How-to guides on SPOOLED are owner-written. Someone bought the part, did the install, took photos along the way, and wrote up what they wished they'd known going in. The result is the kind of installation guide you can't buy from the manufacturer or find in a forum thread that died in 2014: torque specs the instructions left out, gotchas only visible at step 7, and time estimates that match real life.
What you can find on /howto
- Step-by-step installs — usually 8–25 steps with a photo per step.
- Time and difficulty estimates — written by the author after the fact, so they reflect the actual job, not the optimistic instruction sheet.
- Tools required — listed up front so you don't pull off a panel and discover you need a 14mm hex socket you don't own.

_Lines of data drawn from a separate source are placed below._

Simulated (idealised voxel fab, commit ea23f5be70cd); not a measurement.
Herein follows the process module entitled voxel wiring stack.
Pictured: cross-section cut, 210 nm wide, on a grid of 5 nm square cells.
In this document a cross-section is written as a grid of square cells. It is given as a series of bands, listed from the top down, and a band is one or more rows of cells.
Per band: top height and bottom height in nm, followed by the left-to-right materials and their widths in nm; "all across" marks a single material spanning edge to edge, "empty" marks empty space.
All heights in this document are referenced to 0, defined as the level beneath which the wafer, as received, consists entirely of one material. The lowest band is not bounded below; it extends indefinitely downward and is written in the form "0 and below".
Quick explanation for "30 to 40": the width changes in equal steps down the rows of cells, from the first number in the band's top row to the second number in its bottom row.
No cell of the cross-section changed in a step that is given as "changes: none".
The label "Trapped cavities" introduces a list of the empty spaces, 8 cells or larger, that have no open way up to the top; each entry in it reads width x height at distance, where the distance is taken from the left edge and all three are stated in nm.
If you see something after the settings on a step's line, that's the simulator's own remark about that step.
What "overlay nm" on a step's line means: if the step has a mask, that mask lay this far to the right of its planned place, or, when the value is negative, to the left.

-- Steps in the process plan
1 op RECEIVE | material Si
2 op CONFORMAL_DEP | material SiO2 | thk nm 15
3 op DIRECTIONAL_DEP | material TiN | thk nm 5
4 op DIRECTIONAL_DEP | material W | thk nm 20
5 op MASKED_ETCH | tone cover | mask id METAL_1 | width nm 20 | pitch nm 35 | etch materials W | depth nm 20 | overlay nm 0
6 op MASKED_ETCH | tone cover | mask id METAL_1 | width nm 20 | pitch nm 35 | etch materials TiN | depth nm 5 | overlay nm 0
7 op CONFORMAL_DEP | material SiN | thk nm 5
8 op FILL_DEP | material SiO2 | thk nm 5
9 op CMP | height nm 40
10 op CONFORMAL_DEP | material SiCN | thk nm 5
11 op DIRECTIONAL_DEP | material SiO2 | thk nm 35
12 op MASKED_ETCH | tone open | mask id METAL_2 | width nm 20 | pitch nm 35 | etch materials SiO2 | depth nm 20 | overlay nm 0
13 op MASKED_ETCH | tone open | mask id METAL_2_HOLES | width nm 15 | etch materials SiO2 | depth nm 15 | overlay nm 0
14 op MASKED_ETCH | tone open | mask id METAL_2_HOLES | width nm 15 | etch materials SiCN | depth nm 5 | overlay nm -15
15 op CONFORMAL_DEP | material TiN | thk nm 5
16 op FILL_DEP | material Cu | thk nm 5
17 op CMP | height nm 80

- Linked mod page — every how-to attaches to the catalog page for the part being installed, so you can click through to reviews and authoritative buy links.
- Linked author build — see the rest of the author's mod list so you can judge whether their experience is comparable to yours.
- Comments thread — questions and answers below each guide; often the most useful part for edge cases.
Recently published how-to guides
Most recent first. Mark a guide helpful from its detail page to award PSI to the author.
Marking helpful and marking completed
Every how-to has two reader actions: Mark Helpful and Mark Completed. Helpful means the guide is well-written and useful; Completed means you actually followed it through to a working install. Both award PSI to the author. Completed votes are the highest-signal feedback an author gets — they confirm the instructions actually translate to a finished install on a different car.
Writing a how-to of your own
From the compose flow, pick post type How-To, attach the mod the guide is for, and document the install as you do it. Take a photo per step — even bad photos are useful, the angle and sequence matter more than the lighting. Add torque specs and tool sizes inline.
Good how-to guides are the highest-leverage thing you can post on SPOOLED. They show up in search, in the catalog page for the related mod, and in feeds; they tend to accumulate helpful votes for years; and they're the single biggest PSI-earning content type on the platform.